I love to participate in the American Revolutionary war reenactments that happen in clubs across the United States. The greatness of the American militia is something that should be passed down to our later generations and it is crucial that we appreciate the importance of small militia groups in the actual fighting of the war.

So much value has been lost when studying the American Revolutionary war. Education about America militia groups should be implemented into the lesson plans of our American students.

These militia groups often called Minutemen are who we have to thank for saving our original colonies from the imposing British forces. Because America did not have an organized army these groups were our first line of defense.

Post 2

As a teacher I have to deal with a lot of interesting parts of the American revolutionary war lesson plans. So many times we have to discuss the realities of war in class and that can be very difficult for the young students to truly comprehend what the effects of this devastating military action can have.

Part of the lessons that we study is the causes of the revolutionary war and the pains and strife that living in a colony meant the settlers of the new world. We discuss the need for independence and the coming together that the colonies experienced. It was of course as the author mentions, the coming together that made this effort toward independence even possible.

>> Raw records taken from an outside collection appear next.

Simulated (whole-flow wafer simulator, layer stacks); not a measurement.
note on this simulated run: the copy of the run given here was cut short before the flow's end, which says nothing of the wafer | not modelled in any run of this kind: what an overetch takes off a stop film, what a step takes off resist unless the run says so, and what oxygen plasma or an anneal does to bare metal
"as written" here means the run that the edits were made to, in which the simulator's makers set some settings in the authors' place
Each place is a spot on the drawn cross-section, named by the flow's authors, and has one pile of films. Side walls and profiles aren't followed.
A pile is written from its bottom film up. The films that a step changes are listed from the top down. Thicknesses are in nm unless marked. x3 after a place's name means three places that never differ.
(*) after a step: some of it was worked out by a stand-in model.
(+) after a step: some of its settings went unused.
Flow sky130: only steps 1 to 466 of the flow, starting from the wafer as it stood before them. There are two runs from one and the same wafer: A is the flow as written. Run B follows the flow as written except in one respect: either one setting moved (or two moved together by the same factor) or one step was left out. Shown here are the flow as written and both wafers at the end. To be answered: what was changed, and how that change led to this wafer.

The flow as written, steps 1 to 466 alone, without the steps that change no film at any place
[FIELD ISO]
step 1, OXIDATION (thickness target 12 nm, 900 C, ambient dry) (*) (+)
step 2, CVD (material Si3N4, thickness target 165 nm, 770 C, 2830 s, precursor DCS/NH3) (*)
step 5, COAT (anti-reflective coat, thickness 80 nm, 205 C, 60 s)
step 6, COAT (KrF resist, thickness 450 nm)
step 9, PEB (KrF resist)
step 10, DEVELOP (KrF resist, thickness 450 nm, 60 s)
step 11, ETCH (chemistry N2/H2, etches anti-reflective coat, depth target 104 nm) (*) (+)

Despite these atrocities of death, rape and pillaging that comes with an attacking force, the efforts made by our ancestors in the United States have allowed us to create the incredible world around us.

Post 1

There is no glory in war, for most of us sane people anyway. I do have to say though, there are goosebumps that raise on my arm when I think about the American Revolution. This epic of all epic wars that shaped the very contours of our political and civil life, is the story of glory to be told.

The creation of the new world and then it's solidification as a political entity by this very bloody war is what was needed to pave the way of our founding fathers developing the most advanced democracy the world has ever seen.

I wonder if the American revolutionary war will always be seen in this light or if history will not fail us and someone down the line will change the history books to suit their desired political need.